The Jewish Stake in Combating Anti-Muslim Bigotry

The Jewish Stake in Combating Anti-Muslim Bigotry

Jewish Advocate

October 8, 2010

By Rob Leikind and Michael Tichnor

For more than a century, millions of Jews have come to America to escape relentless persecution and poverty. They came here with a religion, habits of mind, and a cultural outlook that set them apart. Yet, after decades of struggle, our nation has found a way to embrace its Jewish citizens. Will it be able to do the same for Muslim-Americans?

The capacity to embrace “the other” and make them a part of the American tapestry is central to our national self-understanding. Of course, it was not always this way. Our nation is scarred by a history of racial, ethnic and religious bigotry. Yet, with the help of organizations like AJC, over the last century our nation has developed the tools to overcome these impulses. After 9-11, these seemed to be on full display. Rather, than turn against the Muslim-American community, people across the United States reached out in an effort to better understand their Muslim neighbors. What they found, in the main, were ordinary people, who (as Jews had done) were learning to accommodate their religious and cultural norms to an American environment.
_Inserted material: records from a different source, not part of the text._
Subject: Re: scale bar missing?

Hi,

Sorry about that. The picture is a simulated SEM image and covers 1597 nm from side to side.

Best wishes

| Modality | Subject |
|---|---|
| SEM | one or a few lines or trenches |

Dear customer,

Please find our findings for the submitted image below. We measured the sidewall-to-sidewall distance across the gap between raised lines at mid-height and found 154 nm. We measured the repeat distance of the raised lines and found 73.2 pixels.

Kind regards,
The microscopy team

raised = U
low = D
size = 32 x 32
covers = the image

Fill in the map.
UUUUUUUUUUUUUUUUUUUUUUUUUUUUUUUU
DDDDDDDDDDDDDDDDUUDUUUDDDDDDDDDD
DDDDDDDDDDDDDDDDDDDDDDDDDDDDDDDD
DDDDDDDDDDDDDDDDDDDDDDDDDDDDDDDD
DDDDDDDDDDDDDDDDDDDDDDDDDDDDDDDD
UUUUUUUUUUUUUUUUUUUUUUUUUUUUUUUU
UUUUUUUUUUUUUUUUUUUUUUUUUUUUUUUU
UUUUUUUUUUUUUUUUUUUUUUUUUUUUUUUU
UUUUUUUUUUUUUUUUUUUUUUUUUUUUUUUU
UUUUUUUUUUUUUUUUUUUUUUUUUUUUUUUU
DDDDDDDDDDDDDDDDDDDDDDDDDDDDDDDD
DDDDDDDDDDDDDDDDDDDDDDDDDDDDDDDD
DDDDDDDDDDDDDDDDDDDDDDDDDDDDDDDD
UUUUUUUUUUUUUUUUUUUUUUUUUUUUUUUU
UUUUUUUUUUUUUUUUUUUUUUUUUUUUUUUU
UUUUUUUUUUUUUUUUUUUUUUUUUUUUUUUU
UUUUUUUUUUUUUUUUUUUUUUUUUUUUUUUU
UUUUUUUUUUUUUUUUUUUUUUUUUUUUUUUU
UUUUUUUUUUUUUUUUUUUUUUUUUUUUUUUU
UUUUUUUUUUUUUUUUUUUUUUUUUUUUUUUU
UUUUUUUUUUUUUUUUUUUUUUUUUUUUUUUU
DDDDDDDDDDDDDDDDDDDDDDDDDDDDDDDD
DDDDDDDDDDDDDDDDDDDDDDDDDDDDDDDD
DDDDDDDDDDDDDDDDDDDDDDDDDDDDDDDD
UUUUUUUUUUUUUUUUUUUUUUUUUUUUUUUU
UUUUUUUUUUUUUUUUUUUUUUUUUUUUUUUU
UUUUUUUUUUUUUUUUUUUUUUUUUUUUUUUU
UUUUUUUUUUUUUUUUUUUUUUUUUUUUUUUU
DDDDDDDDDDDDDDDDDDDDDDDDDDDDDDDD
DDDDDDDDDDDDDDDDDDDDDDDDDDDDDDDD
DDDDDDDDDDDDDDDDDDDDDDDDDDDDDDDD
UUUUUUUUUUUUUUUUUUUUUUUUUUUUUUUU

It is this sense of the normalcy of the Muslim-American experience that some fear is eroding in a wave of innuendo and suspicion that was ignited by the Park 51 controversy in New York City. The casualties are mounting and some of these are visible here in Boston: Muslim families and children wonder whether they are welcome in their communities; relationships are fraying; and, polarization is increasing, as evidenced by the controversy around a recent visit to a local mosque by a group of public school children.

For Jews in Boston and across the country, the stakes are high. We depend upon an America that is tolerant and respectful of its minorities. The net of suspicion that has been cast across our country has ensnared too many innocent people and, in the process, is diminishing the spirit of freedom and tolerance on which we depend.

It is likely that traditional prejudice, borne of an innate suspicion of that which is different and new, has contributed to misgivings about Muslim-Americans. For centuries, we Jews have felt the sting of this kind of contempt and, as a result, we have a particular sensitivity to the harm it causes. Many of us have responded by vigorously speaking out.

It is also true, however, that some are struggling to reconcile concern about anti-Muslim bigotry with troubling reports that suggest that some Muslim institutions and leaders have associated with or promoted ideas advanced by Islamist extremists. Here in Boston, for example, there has been worry about the influence of Sheik Yusef Qaradawi. Qaradawi is a spiritual leader of the Muslim Brotherhood, has had a special relationship with Hamas, has issued fatwas justifying the murder of Israeli men, women and children, and has been an influential disseminator of anti-Semitic ideas. Similarly, it has also been disquieting to learn that a respected Islamic scholar with strong Boston connections, Dr. Jamal Badawi, has openly called into question the legitimacy of modern secular democracies, while also raising doubt as to whether Muslims living in places like the United States should even participate in democratic processes.

It may be that concerns about Sheik Qaradawi and Dr. Badawi’s influence are inflated. In the absence of greater clarity, however, it would be surprising if association with them by some local Muslim leaders did not prompt questions about their beliefs and aspirations. Raising such questions is not an attack against Islam or our Muslim neighbors. It reflects genuine concern about teachings that appear to be antithetical to American values and threatening to Jewish well-being.

Regrettably, in the current, highly polarized environment in Boston, merely asking questions risks their being used as proof of Muslim perfidy or as an example of efforts to slur Muslim-Americans. Both responses do a disservice to our community by undermining the possibility of serious inquiry that might enhance understanding and blunt prejudice.

There is a need for a center to emerge that recognizes the harm caused by anti-Muslim bias, but also allows for non-polemical discourse about difficult issues. For this to happen we need to affirm that the overwhelming majority of Muslim-Americans share with us a commitment to American democracy and the values that support it. We need to reject sensationalized claims that undermine prospects for serious engagement, misrepresent complex issues, and risk tarring all Muslims. Finally, we need to affirm the legitimacy of questions that give pause to reasonable people, who otherwise stand firmly against prejudice towards Muslims. 

Should this kind of discourse emerge, we may discover that there are fewer bases for concern then some suspect or we may discover the opposite. Whatever the case, we in the Jewish community should recognize that we have a special stake in defeating anti-Muslim bias. We also have a special stake in better understanding the different beliefs and commitments that guide some Muslim neighbors. This is not a simple task, but we owe it to country, our neighbors and ourselves to pursue it. 

Rob Leikind is director and Michael Tichnor is president of AJC Boston.